On our first trip to Meghalaya, five years ago, we did not come down towards Mawlynnong (maw=stone, lynnong=scattered, in Khasi) and Dawki on the Bangladesh border. When you start planning a trip to this state, you cannot miss mention of Mawlynnong, supposedly the cleanest village in Asia. This time round The Family and I considered staying in a home-stay in this village and exploring nearby Dawki and the Umngot river as well as Pynursia and its spectacular living root bridges from this base. That did not happen, but we came here with the clan for lunch.
Walking through the village is a pleasure. I wouldn’t know how to judge a cleanest village contest, but this is undoubtedly clean. There are dustbins made of woven cane (featured photo) every so often, and there is no plastic visible at the edges of paths. The place looks and smells clean. The large number of tourists included mothers scolding their children for dirtying the place, and telling them to pick up things and put them in dustbins. I hope these are lessons which are carried back to the rest of India. Even Shillong, only about 80 Kms away, would gain from it. I suppose tourism has its problems, but the number of home-stays in this village is so large, that I think they can’t do without it.
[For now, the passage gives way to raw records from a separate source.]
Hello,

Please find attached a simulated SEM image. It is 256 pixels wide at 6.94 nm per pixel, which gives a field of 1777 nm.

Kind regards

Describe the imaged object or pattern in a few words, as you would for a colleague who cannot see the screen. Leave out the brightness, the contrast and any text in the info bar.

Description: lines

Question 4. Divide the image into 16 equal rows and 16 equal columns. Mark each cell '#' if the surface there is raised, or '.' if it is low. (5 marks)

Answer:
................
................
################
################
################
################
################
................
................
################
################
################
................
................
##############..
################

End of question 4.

The church did not look like it played a major social role in the life of the village. Perhaps that is because it is less than a year old. The snowy tree was made from cotton wool, and also the cotton wool “snowman” next to it. I wonder how it is that a religion which started in West Asia and grew for a few hundred years in south-east Europe is now so firmly north European that even when it is exported to a tropical rain forest it brings symbols of snow along with its major festival. In any case, it is being localized again, as you can see by the fact that this cottonman’s eyes are made of mosquito coils.
Some of the clan saw this tree house or watch tower and decided to climb it. Everything is a little slow because of queues of tourists, but when The Family eventually came down again she had a marvelous photo looking southwards. In the photo you can faintly see the plains of Bangladesh over the line of trees, with the glint of rivers seen through the blue haze. We were perhaps 10 kilometers from the border.